Vote winner Merkel faces tricky coalition talks, hard-right 'earthquake'
Berlin : German Chancellor Angela Merkel, after celebrating her fourth election win, wakes up Monday to the double headache of an emboldened hard-right opposition party and thorny coalition talks ahead.
If the campaign was widely decried as boring, its result was a bombshell -- a populist surge weakened both Merkel's conservatives and the centre-left Social Democrats, handing both their worst results in decades.
After 12 years in power and running on a promise of stability and continuity, Merkel's CDU/CSU bloc scored 32.9 percent, against 20.8 percent for the Social Democrats under challenger Martin Schulz.
The election spelt a breakthrough for the anti-Islam Alternative for Germany (AfD), which with 13 percent became the third strongest party and vowed to "go after" Merkel over her migrant and refugee policy.
The entry of dozens of hard-right nationalist MPs to the glass-domed Bundestag chamber breaks a taboo in post-World War II Germany and was labelled as a "political earthquake" by top-selling Bild daily.

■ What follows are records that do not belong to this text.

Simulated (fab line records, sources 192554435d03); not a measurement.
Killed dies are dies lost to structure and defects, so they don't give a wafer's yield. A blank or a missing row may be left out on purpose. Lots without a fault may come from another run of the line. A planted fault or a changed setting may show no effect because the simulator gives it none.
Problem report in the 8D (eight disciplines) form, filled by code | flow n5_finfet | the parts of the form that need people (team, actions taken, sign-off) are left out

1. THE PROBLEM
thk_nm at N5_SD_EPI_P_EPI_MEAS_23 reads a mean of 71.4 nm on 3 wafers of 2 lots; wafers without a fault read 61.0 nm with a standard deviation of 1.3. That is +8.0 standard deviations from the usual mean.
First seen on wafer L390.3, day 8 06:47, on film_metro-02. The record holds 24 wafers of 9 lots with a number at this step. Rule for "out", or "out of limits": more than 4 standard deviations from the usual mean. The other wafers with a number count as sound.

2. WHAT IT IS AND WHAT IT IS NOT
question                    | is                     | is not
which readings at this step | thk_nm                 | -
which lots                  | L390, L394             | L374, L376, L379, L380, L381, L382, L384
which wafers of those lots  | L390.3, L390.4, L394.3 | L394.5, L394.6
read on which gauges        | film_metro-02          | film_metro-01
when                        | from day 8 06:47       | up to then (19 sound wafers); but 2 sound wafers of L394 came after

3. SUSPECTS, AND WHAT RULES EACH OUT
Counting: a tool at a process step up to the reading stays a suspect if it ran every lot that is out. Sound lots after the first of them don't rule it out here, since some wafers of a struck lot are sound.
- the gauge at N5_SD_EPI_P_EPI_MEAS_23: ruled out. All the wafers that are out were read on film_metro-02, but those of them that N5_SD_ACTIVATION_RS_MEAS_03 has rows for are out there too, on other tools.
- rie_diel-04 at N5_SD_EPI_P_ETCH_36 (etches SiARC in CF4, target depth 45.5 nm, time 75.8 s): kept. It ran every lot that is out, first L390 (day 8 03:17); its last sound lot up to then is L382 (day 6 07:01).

"We will take our country back," vowed the AfD's jubilant Alexander Gauland, who has recently urged Germans to be proud of their war veterans and said a politician with Turkish roots should be "disposed of in Anatolia".
While joyful supporters of the AfD -- a party with links to the far-right French National Front and Britain's UKIP -- sang the German anthem late Sunday, hundreds of protesters outside shouted "Nazis out!"